Hope for Living: We spend time on the relationships we care about


How often do you go to church?

I ask because almost two months ago, we had more people in church on a Sunday than I can remember having in a long time.

Why was that? Because it was Easter Sunday. Everyone seems to want to include church in their celebration of Easter. Why is that? Why is it that, along with Christmas, Easter moves so many people to go to church?

A more pertinent question would be: Why don’t those same people go to church at other times of the year? The answer, for some of them, is that they don’t really believe in Jesus. They accept the religious context of the historical events of the Christmas and Easter holidays, so they go to church to celebrate them.
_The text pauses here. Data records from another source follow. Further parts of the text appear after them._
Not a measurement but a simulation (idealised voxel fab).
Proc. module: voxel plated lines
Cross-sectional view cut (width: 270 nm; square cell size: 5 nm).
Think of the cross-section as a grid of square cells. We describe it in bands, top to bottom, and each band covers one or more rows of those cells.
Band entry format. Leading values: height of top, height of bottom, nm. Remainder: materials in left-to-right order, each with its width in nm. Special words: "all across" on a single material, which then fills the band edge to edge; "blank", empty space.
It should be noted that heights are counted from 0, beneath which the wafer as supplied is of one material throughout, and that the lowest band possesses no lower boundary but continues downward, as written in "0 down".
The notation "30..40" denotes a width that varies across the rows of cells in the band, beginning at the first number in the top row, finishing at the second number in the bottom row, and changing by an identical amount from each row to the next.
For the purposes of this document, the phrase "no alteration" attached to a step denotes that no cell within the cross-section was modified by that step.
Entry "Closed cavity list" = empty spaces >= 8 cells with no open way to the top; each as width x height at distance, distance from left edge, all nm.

But believing in the story of Jesus of Nazareth as the story of their own salvation is another matter. If it weren’t, they’d probably be in church more often.

I say “probably” because there are also those who do believe in Jesus but still have difficulty going to church. And that’s not a good thing. It’s harmful to a person’s faith to stay away from church.

Think of it in terms of a relationship you really care about. How healthy would your marriage be if you never went home to your spouse? How healthy would your relationship with your children be if you never took time to go to their games or dance recitals or school activities? How close would you be with those you love if you didn’t spend time with them?

Going to church is how we spend time with God. Or rather, it’s how God spends time with us, enriching our faith through the hearing of His Word and the eating and drinking of His body and blood.

The Bible encourages us to: “… not neglect to meet together, as is the habit of some, but encourage one another, and all the more as you see the day drawing near” (Hebrews 10:25).

There’s a lot in that verse, but I find particularly interesting the words “as is the habit of some.” Those words tell us that, even in the earliest days of the Church, there were those who didn’t go.

I think that’s because the struggle of the Christian life (and it is a struggle) is with actual evil, what St. Paul calls “the spiritual forces of evil in the heavenly places” (Ephesians 6:12). Those forces don’t want us to have a relationship with Jesus; they’d love nothing more than to separate us from Him altogether. So they tempt us to stay away from church.

Don’t fall for it, folks. Church is where Jesus is. If it’s important to spend time with people you love, it’s even more important to spend time with your Savior. Whether it’s Christmas or Easter, or smack dab in the middle of summer, whenever it is, have a relationship with the Lord Jesus Christ …

… Go to church.

Dan O’Connor is pastor of Faith Lutheran Church in Greenfield. This weekly column is written by local clergy members.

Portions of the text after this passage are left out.